---
name: computer-science-algorithms
description: Choosing or implementing an algorithm or data structure — asymptotic complexity, data-structure selection, sorting & searching, dynamic programming, graph algorithms, divide & conquer, greedy algorithms, string/sequence algorithms, and the at-scale toolbox (Bloom filters, HyperLogLog, Count-Min Sketch, reservoir sampling, consistent hashing, external merge sort, Aho-Corasick, MinHash/LSH). Trigger on tasks involving "what's the right algorithm for…", performance-critical code, code with nested loops over the same input, recursive solutions, shortest-path / scheduling / matching / DP problems, code review for accidental O(n²) blowup, and any "how do I do X at scale / on a stream / without enough RAM" question — even if the user doesn't explicitly mention "algorithm" or "complexity."
---
# Community Classical Computer Science Algorithms Best Practices

A practitioner-oriented reference for choosing and implementing classical algorithms and data structures correctly. Organized by execution-lifecycle impact: the earliest decisions (asymptotic class, data-structure choice) cascade through everything else, so the rules near the top of the table matter most.

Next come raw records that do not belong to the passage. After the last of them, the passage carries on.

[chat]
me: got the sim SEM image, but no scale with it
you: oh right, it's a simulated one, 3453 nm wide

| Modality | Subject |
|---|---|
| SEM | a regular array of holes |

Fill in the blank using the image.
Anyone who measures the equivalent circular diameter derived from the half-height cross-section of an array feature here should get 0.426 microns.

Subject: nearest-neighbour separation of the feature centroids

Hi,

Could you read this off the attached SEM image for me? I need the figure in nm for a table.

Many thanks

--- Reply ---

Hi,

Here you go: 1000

**Scope:** the patterns that show up in everyday production code review, reasonable interview / contest problems, **and the at-scale toolbox** (sketches, streaming, distributed primitives) — not an exhaustive cover of CLRS. Topics intentionally outside the current version: network flow, modular arithmetic, Bellman-Ford and Floyd-Warshall as standalone rules, SCC (Tarjan/Kosaraju), computational geometry, FFT, Manacher / Z-function as standalone rules. They're flagged inline in the relevant rules.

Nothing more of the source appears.